I would count several factors behind this: healthier businesses, a relatively positive outlook and the need to reach out to new markets and to diversify the businesses.
The recession was fatal for lots of retailers, but the outcome for some strong survivors was probably very positive. During the downturn, companies were forced to make decisions to cut costs, trim expenses, rationalize their size and footprint, close under-performing units or stores, rethink their strategies and probably renegotiate terms and leases. The most sophisticated players did all of this and probably went a few steps further by getting rid of innate inefficiencies.
In addition, the market is not quite where it was a few years ago. People are now more risk averse in their outlook and conservative in their valuations. The thinking on the selling side is that it might be better to bank on a deal now, than hope for a better offer later. In such a climate, companies may be less resistant to selling parts of, or their entire business. It is in essence, a good time to buy high-performing company assets at softer prices.
Seeing well-known brands involved in acquisitions and partnerships builds the confidence of other players -- particularly when the economy appears to be picking up. Indicators from first quarter 2010 seem to show that the consumer and retail industry in general is picking up, across major markets.
Industry players in mature markets, such as the United States and Europe, see hope for growth in the BRIC countries and other emerging markets. But there is a caveat. Penetrating these more varied and volatile markets is no easy task.
Take Russia, China and India for example. Modern retail chains are still weak in these countries and the vast majority of consumer goods are sold in traditional “mom-and-pop” shops. And the differences between markets can vary drastically. The retail market in Saint Petersburg, Russia, is very saturated and competitive, with about 60% to 70% of its turnover being dominated by retail chains while other regions, or even Moscow, have a more even spread between retail chains and stand-alone stores.
Entering these markets often means falling back on established and powerful distribution systems. Very few companies in the world have the ability to do it independently and are better off acquiring or partnering with local established brands. Foreign companies however, lack visibility to and knowledge about possible acquisition targets and local market conditions.

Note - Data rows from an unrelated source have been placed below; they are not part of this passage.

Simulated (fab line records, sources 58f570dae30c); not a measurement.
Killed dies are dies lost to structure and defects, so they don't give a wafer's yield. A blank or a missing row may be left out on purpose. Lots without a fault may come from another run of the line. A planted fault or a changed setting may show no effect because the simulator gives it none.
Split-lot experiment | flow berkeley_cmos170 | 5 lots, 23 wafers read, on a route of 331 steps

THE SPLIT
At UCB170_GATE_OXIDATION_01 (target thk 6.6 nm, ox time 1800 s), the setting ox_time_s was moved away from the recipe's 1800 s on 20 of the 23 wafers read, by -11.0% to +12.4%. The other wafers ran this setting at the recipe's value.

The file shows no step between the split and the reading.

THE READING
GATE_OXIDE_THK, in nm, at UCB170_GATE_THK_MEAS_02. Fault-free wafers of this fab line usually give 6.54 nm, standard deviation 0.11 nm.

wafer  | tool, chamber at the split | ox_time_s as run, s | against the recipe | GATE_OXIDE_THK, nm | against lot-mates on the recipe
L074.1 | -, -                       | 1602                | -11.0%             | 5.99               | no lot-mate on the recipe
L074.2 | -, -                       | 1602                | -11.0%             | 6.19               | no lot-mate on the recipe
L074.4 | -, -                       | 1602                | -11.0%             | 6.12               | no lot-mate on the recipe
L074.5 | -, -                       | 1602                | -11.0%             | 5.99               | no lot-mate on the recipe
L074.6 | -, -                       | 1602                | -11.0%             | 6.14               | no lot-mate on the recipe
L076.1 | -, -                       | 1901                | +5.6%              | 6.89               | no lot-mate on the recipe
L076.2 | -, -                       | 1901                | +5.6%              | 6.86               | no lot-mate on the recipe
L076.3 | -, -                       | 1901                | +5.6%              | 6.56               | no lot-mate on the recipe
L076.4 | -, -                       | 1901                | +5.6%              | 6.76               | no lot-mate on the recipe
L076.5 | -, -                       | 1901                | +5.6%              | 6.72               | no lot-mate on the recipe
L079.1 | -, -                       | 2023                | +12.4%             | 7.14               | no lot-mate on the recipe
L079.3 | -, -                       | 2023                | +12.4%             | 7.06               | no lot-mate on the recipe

A few years back, due diligence centered on financials and long talks between the two parties involved. Acquisitions and partnerships between completely unknown parties were very rare.
These days, and especially in the emerging markets, companies need to act faster and require a lot more information before completing a deal. Furthermore, deals are done between companies that might know very little about each other and need to put it together in a few months. Financial and company records do not provide enough information in these cases.
It became critical to perform thorough commercial due diligence where the buyer can get visibility into numerous factors: the reputation the target has within its markets, its relationship with distribution channels, a sense for its implicit negotiation power with suppliers, distributors or retailers, the relationship it has with government bodies, opaque policies and regulations, and the list goes on.
The only way to obtain visibility into such factors is through primary research and talking to the market. So it is exceptionally helpful to work with a neutral third-party with the expertise, local knowledge and market connections, to help screen, match and introduce potential dealmakers, either on the buying or selling side, as well as to help conduct due diligence both at the pre- and post-deal stages.
There are several aspects that will make a significant difference to the advice you receive.
First, it is very important to assess the experience the firm advising you has in advising M&A deals in general. Have they had actual experience conducting commercial due diligence in the relevant countries? What other deals have they advised? Have they helped both the buying and the selling side?
Besides the experience in M&A deals, it is also important to work with people that understand the industry. Have they had hands-on experience in the industry, other than consulting? What other relevant industries have they had hands-on experience in and how can this be a benefit or a hindrance?
If the deal is international, it is important that your advisors have had international market exposure and that they understand and know how to handle all the ‘soft’ parameters that might affect the M&A deal, particularly the cultural differences.
Check their understanding of the strategic issues your company is facing. As an initial assessment, it helps to ask them to briefly provide implications of different scenarios resulting from different possible scenarios in order to gain an insight into their understanding of the “big picture.”
Angela Quintero is consulting director and head of Global Intelligence Alliance’s global Consumer & Retail practice, based in Hong Kong. Global Intelligence Alliance (GIA) is a strategic market intelligence and advisory group. The company was formed in 1995 when a team of market intelligence specialists, management consultants, industry analysts and technology experts came together to build a powerful suite of customized solutions ranging from outsourced market monitoring services and software, to strategic analysis and advisory.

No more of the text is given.